Shooting from the lip/March 21st edition
Looking back at a weekend of televised sports ...
NBC golf's Johnny Miller showed again Sunday why there might not be a better sports analyst on television. Anyone can tell viewers what just happened. The best in the business, however, can tell us why it happened and, better yet, what is about to happen. During Sunday's broadcast of the Transitions Championship, Webb Simpson and Gary Woodland were tied for the lead on the 18th hole. While Woodland was putting for par, Simpson pulled out a driver and Miller immediately questioned the decision.
"A 3-iron would do just fine,'' Miller said. "Just get it out there in play.'' Reporter Dottie Pepper smartly jumped in to add that Simpson didn't esitate pulling out the driver. Sure enough, Simpson drove his tee shot into the bunker and ended up with bogey to give Woodland the championship. Miller called it before he had seen it. It just doesn't get any better than that, folks.

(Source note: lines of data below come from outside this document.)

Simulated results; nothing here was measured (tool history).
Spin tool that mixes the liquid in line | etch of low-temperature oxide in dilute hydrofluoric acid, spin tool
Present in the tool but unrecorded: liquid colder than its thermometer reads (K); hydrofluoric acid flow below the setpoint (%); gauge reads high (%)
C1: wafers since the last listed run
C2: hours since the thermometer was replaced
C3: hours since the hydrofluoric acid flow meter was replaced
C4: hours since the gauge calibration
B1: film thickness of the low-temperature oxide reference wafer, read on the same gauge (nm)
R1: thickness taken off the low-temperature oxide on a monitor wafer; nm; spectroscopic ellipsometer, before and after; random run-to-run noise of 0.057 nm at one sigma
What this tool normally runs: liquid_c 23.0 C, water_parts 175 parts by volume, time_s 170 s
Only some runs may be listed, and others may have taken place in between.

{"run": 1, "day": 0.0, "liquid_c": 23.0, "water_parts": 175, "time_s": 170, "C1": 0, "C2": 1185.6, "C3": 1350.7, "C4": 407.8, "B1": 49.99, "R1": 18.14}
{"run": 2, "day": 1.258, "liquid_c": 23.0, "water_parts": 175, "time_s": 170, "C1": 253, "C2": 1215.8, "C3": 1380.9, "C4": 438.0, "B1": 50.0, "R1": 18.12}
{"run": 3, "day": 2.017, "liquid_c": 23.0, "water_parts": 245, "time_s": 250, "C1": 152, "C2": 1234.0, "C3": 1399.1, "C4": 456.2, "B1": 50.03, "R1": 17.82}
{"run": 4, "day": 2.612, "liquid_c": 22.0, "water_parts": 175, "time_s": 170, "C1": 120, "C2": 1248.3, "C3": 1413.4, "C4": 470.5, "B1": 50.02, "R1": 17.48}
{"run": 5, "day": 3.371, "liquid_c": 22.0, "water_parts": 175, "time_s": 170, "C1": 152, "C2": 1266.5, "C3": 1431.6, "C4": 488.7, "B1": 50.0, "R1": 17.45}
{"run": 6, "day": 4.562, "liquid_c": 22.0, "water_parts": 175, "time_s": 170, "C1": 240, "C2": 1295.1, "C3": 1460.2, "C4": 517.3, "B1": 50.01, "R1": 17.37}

Meantime, Miller had the funniest line of the weekend. During Saturday's broadcast, Paul Casey missed a makeable 10-footer because he didn't hit it strong enough. As the ball rolled toward the hole, Miller cracked: "Did he hit it? Paul, you're rich enough to go for it!''
Smart and funny. What else could viewers want?
The television question coming into March Madness was how the NBA analysts from TNT would adjust to their new roles as college analysts, especially studio analyst Charles Barkley. So far, so good. Barkley got off to a rough start last weekend during the selection show because he seemed unprepared. But he rebounded with a good weekend, doing what he does best -- offering up strong opinions. There's no waffling, no on-the-fence comments. It's all straightforward and blunt. For example, after Bruce Pearl's Tennessee Vols were beaten badly by Michigan, Barkley said: "I'm a big Bruce Pearl fan. I think he's done a fantastic job. But he's made some mistakes. They've got to fire him.''
Nothing wishy-washy about that.
Best Smith moment
TNT NBA analyst Kenny Smith brings a fresh perspective to his March Madness analysis and offers up tidbits that are intelligent, thought-provoking and interesting, like the point he made about why low-seeded teams often hang around for at least a half against high seeds. Smith pointed out that even little schools you've never heard of from little conferences have really good players.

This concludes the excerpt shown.